Visit Harford's 'House of Cards' - Part Two

For part one of our look at the locations of "House of Cards," click here.

It's hard to get much better advertising for your county than having parts of it serve as the backdrop for a popular TV series, such as what's happened with Harford County and "House of Cards."


"It's a good tool for us to promote Harford County to get folks' attention when we're out there. It's out there and in mainstream media. People know about it and want to talk about it," Harford County Executive Barry Glassman, a binge-watcher of the Netflix series, said.

The opening scene of one season is the presidential limousine coming through Level Village, where Glassman grew up.


Renewed for a fourth season, the show is based in an almost 200,000-square-foot warehouse where the White House and other Washington, D.C., sites have been re-created. Glassman toured the studio and met Kevin Spacey and Robin Wright.

Various other spots around Harford County have served as the outdoor settings for the show, and Visit Harford! has created a site tour for fans. The sites in today's issue show sites six to 10; the other five were listed in Wednesday's issue. Those who complete the tour can stop by the visitors centers in Bel Air or Havre de Grace for a "Frank Underwood for President 2016" button.

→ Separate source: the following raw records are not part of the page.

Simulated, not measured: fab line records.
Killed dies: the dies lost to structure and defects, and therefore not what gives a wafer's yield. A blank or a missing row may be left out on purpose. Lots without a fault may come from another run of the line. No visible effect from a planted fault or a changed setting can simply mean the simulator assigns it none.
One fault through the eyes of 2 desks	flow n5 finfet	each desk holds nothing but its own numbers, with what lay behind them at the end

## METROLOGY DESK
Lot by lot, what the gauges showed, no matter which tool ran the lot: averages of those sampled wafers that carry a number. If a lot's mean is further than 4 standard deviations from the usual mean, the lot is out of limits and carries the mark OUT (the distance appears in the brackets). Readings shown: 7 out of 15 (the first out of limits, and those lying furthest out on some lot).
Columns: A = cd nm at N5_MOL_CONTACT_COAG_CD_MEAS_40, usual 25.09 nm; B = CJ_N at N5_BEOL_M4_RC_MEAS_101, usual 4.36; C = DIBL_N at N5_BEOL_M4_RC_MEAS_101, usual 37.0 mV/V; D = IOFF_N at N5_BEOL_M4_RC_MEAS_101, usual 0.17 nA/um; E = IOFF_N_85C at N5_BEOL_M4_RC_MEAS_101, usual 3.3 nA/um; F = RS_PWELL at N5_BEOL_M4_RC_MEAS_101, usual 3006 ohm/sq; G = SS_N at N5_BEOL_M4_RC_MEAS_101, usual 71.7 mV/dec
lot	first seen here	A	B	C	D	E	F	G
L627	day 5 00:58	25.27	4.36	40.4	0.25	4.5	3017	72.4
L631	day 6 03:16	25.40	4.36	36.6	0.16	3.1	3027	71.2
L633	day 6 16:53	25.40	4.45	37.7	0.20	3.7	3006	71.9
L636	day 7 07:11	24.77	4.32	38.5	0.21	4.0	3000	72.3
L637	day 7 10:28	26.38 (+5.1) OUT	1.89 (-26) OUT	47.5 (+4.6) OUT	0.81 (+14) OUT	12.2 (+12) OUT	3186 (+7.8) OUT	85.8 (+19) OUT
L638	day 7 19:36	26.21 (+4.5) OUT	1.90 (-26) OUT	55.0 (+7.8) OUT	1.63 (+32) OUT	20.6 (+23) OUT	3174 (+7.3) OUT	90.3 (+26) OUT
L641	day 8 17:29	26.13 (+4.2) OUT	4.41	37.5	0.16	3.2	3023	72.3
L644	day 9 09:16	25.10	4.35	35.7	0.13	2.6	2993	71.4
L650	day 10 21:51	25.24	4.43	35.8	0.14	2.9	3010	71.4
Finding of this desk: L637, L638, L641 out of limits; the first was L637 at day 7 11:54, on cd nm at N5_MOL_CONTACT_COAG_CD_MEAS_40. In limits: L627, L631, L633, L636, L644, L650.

"House of Cards" really is talked about everywhere, Glassman said. When he traveled to New York to meet with the various bond-rating agencies, they wanted to talk about the show first, Harford's bond rating second.

"The bond rating agencies wanted to know all about House of Cards before we got into details of Harford County," Glassman said. "It's sort of a big deal for us as far as local economic development."

Harford is also gaining international exposure. A newspaper in Quebec, Canada, published a story about Havre de Grace sitting in as Frank Underwood's hometown of Gaffney, S.C.

"So Harford County is getting literally international publicity about having 'House of Cards' here," Jack Gerbes, director of the Maryland Film Office, who lives in Forest Hill, said. "The Hollywood Reporter, The New York Times, they'll mention shooting in Harford County, Edgewood, and all of a sudden it's putting a focus on Harford County."

While there are not specific numbers for Harford as far as economic impact, there certainly is one, especially in terms of local businesses.

The production company, Knight Takes King Productions, is not only leasing 190,000 square feet of warehouse, what Glassman said he still calls the old Gap warehouse, but also the company uses local businesses for things such as set design, furniture and food during filming.

"And looking out back, there's never a shortage of dinner when they're filming," Glassman joked.

When production is in session, the local hotel industry gets close to 5,000 nights of rentals, Glassman said. And now that the hotel tax has been implemented in Harford, the county should see an extra bump from that, he added.

If Knight wasn't using that space, the county executive said, it would be a lot of vacant space someone would have to spend a lot of time trying to lease.

There are also indirect impacts, Gerbes said, like cast and crew going out to dinner or bars, or buying from local stores.


"It helps the Harford County economy; it has a huge impact. A good percentage are small Harford County businesses, they're multi-generational, they've been in the county for decades," Gerbes said.

According to the county, the production company hired 2,198 Marylanders during Season 1 and 1,621 during Season 2. In Season 1, it used 1,814 Maryland businesses, 292 of which were in Harford. And in Season 2, Knight Takes King used 3,085 Maryland businesses, 469 of which were in Harford.

Statewide, "House of Cards" had an economic impact of $130 million during Season 1 and $90 million during Season 2.

"We're hoping they stay. We've got a vested interested in this. We've been lobbying the governor, the Senate and the House to keep as much funding as we can," Glassman said.

Gerbes also said the county and local governments have been supportive of "House of Cards," which "makes a big difference when a show comes in and they're welcomed with open arms, that goes a long way."

"House of Cards" has been renewed for a fourth season, and Gerbes said filming should begin this summer.

Before that, there will be another casting call in Harford County; the details of it are being worked out, Gerbes said.